Saturday, April 5, 2008

A Reply to my religious post last week

My post last week about my beliefs and my brief synopsis of my religious history created some of the greatest response I've had for my blog. My father in law, who is a Baptist preacher, sent me a long email with his thoughts and scripture passages pointing me toward some answers. His email brought up more of my thoughts about religion, so I decided to post the email in my blog to see what others think about it.

So, if you're not sure what I'm referring to in the email, here's my original post.

So the email goes:

As far as the animal thing, I don't know what I believe anymore. I don't really ponder it, but it was the first thing that made me question my faith in my childhood. Probably partly because I had watched "All Dogs go to Heaven" about 30 billion times. It doesn't bother me as much anymore, but if I were to question it I would ask, "how do we know a large mouth bass
Jesus hasn't appeared in the river and preached salvation to the river life, or a raccoon Moses hasn't stumbled upon a burning bush and saved all the Jewish woodland animals?" Pretty insane questioning yes, but as you put it, the bible isn't exactly definitive on this issue. Suggestion says, no animals don't, but then again they are there animals during the millinial kingdom as both Steve and Becca have pointed out. Either way, I haven't thought about this in a while. It was just the first time I remember having questions and not getting definitive answers, or even guidance. I guess, more or less, I felt we were being trained to be unquestioning Christians, which is how things like the Inquisition come about. Someone always has to question at some point, if they didn't we would all be Jewish. (Or possibly believe in Mount Olympus, Osirus, or rain gods.)

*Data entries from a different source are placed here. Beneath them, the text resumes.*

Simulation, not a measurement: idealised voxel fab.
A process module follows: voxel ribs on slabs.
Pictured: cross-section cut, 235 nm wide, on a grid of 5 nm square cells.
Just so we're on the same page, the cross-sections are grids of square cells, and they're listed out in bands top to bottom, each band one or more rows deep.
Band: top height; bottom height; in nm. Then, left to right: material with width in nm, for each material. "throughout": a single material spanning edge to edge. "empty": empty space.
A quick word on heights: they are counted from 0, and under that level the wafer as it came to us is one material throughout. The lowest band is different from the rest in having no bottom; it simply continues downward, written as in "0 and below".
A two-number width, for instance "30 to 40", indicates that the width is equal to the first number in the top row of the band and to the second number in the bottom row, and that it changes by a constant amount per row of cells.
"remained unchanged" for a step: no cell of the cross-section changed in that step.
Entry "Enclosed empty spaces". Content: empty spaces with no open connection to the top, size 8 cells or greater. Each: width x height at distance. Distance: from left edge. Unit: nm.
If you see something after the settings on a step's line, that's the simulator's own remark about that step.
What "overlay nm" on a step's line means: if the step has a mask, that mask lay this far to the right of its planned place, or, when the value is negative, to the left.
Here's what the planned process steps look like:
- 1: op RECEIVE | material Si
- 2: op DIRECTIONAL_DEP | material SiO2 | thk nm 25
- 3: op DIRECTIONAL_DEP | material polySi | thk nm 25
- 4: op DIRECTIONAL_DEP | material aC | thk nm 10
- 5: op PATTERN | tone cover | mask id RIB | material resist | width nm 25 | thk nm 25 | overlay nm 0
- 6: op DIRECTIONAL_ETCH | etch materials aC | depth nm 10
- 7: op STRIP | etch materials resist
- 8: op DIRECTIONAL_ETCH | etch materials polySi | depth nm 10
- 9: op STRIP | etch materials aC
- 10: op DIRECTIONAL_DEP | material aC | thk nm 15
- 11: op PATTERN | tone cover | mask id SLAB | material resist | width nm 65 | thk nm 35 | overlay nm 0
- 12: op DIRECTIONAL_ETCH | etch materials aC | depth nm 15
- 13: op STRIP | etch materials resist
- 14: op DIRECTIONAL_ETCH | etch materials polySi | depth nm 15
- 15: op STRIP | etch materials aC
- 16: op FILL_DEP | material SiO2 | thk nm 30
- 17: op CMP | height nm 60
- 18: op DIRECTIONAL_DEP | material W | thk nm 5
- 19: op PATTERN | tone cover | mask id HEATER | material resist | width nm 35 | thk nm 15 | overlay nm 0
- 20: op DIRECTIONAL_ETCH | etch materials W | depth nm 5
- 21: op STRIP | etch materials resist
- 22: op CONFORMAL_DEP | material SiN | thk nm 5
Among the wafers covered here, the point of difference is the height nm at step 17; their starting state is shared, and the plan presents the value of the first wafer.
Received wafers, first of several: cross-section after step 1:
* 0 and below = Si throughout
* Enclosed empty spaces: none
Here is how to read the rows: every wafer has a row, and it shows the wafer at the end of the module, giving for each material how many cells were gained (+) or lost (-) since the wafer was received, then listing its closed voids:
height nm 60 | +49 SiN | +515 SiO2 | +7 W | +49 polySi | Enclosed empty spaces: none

On the subject of who or what to believe, I do believe yes, ultimately the bible is the ultimate source. However I feel that some of Gods presence has existed in other cultures, or perhaps Christianity has borrowed many themes from other cultures. For instance, some early Egyptian religions celebrated Horus birthday on December 25 birthed by the Virgin Isis. Other similarities include Horus getting baptized at 12, had 12 deciples and died only to be resurrected after 3 days. These religions preceded Christianity by something like 2500 or 3000 years. Most know that Jesus was in fact probably not born on December 25, that date being changed by Constantine from the original birthday of January 6th. There are about 12-20 other major past and present religions all celebrating similar virgin births, three kings, 12 deciples, crucifixions, resurrections, ect ect. My thought is, perhaps Jesus came to many cultures at different times, leaving the final one being the spawn of Christianity, where he says his next coming ushers the end of Earth.

There are so many similarities between so many religions that I feel can't 100% be ignored even though in today's standards their mythology seems silly. The Greeks, Egyptians, Aztecs, and Romans, had insane stories on Minotaurs, Lightning Gods, Sun Gods fighting the moon, and rain gods, I feel perhaps these stories were merely inventions because the lack of science and
technology in culture. By the time Jesus came and ushered in Christianity our threshold for science was finally at a place where we didn't have to invent other Gods to explain things we didn't understand. Even the major religions today have similar Dogma's to each other, and mostly differ on the traditions, and people involved.

As far as the human corruption element being innate, I feel this is the strongest argument for Catholics' belief of Original Sin. Although the Baptism at birth by Catholics might seem silly by other denominations and religions because of the persons inability to declare their beliefs in God,
is it not a safe precaution. Maybe it saves the child, maybe it doesn't, but its a thought and belief. I do feel its proactive. Then, 10-18 years down the line, Catholics have Confirmation as the conscious declaration of our beliefs. Granted the sacraments don't magically wash away sin, (although some Catholics believe penance does do that) the one thing every denomination and religion can believe is we need a savior.